Web lists-archives.com

Re: [PATCH 10/10] add UNLEAK annotation for reducing leak false positives




On Tue, Sep 5, 2017 at 6:05 AM, Jeff King <peff@xxxxxxxx> wrote:

>   int main(void)

nit of the day:
  s/void/int argc, char *argv/ or in case we do not
  want to emphasize the argument list s/void//
  as that adds no uninteresting things.


>
> In other words, you can do:
>
>   int main(void)
>   {
>         char *p = some_function();
>         printf("%s", p);
>         UNLEAK(p);
>         return 0;
>   }
>
> to annotate "p" and suppress the leak report.

This sounds really cool so far.

After having a sneak peak at the implementation
it is O(1) in runtime for each added element, and the
space complexity is O(well).

> But wait, couldn't we just say "free(p)"? In this toy
> example, yes. But using UNLEAK() has several advantages over
> actually freeing the memory:

This is indeed the big question, that I have had.

>
>   1. It can be compiled conditionally. There's no need in
>      normal runs to do this free(), and it just wastes time.
>      By using a macro, we can get the benefit for leak-check
>      builds with zero cost for normal builds (this patch
>      uses a compile-time check, though we could clearly also
>      make it a run-time check at very low cost).
>
>      Of course one could also hide free() behind a macro, so
>      this is really just arguing for having UNLEAK(), not
>      for its particular implementation.

This is only a real argument in combination with (2), or in other
words you seem to hint at situations like these:

  struct *foo = obtain_new_foo();
  ...
  #if FREE_ANNOTATED_LEAKS
    /* special free() */
    release_foo(foo);
  #endif

With UNLEAK this situation works out nicely as we just
copy over all memory, ignoring elements allocated inside
foo, but for free() we'd have issues combining the preprocessor
magic with the special free implementation.

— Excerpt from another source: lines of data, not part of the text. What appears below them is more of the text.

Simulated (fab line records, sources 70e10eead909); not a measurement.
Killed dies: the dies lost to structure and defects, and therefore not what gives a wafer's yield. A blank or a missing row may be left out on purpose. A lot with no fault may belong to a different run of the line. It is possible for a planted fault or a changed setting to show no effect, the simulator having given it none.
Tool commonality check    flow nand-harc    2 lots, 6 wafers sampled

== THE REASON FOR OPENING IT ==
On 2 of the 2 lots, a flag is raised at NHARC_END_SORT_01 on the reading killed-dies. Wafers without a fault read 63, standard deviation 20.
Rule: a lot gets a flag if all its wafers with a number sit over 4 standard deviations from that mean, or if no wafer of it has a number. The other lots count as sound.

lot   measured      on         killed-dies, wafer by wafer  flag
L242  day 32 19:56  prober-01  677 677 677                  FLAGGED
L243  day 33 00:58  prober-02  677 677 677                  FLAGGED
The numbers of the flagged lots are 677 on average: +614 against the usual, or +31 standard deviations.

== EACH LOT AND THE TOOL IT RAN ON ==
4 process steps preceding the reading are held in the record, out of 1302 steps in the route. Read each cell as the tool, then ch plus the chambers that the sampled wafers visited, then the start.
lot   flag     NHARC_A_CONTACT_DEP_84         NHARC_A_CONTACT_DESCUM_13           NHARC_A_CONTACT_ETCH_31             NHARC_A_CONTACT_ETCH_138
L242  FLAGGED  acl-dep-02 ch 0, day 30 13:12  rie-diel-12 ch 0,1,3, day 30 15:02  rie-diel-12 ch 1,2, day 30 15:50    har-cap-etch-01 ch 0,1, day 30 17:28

So how would we use syntactic sugar to made this
more comfortable? Roughly like

    MAYBE(release_foo(foo))

  #if (FREE_ANNOTATED_LEAKS)
  /* we rely on strict text substitution */
  /* as the function signature may change */
  #define MAYBE(fn) fn;
  #else
  #define MAYBE(fn)
  #endif

Me regurgitating this first argument is just a long way of saying
that it put me off even more after reading only the first argument.
Maybe reorder this argument to show up after the current second
argument, so the reader is guided better?

>   2. It's recursive across structures. In many cases our "p"
>      is not just a pointer, but a complex struct whose
>      fields may have been allocated by a sub-function. And
>      in some cases (e.g., dir_struct) we don't even have a
>      function which knows how to free all of the struct
>      members.
>
>      By marking the struct itself as reachable, that confers
>      reachability on any pointers it contains (including those
>      found in embedded structs, or reachable by walking
>      heap blocks recursively.
>
>   3. It works on cases where we're not sure if the value is
>      allocated or not. For example:
>
>        char *p = argc > 1 ? argv[1] : some_function();
>
>      It's safe to use UNLEAK(p) here, because it's not
>      freeing any memory. In the case that we're pointing to
>      argv here, the reachability checker will just ignore
>      our bytes.

This argument demonstrates why the MAYBE above is
inferior.

>
>   4. Because it's not actually freeing memory, you can
>      UNLEAK() before we are finished accessing the variable.
>      This is helpful in cases like this:
>
>        char *p = some_function();
>        return another_function(p);
>
>      Writing this with free() requires:
>
>        int ret;
>        char *p = some_function();
>        ret = another_function(p);
>        free(p);
>        return ret;
>
>      But with unleak we can just write:
>
>        char *p = some_function();
>        UNLEAK(p);
>        return another_function(p);

  5. It's not just about worrying if we can call UNLEAK
      once (in 4), but we also do not have to worry about
      calling it twice, or recursively. (This argument can be bad
      for cargo cult programmers, but we don't have these ;-)



> +#ifdef SUPPRESS_ANNOTATED_LEAKS
> +extern void unleak_memory(const void *ptr, size_t len);
> +#define UNLEAK(var) unleak_memory(&(var), sizeof(var));

As always with macros we have to be careful about its arguments.

  UNLEAK(a++)
  UNLEAK(baz())

won't work as intended.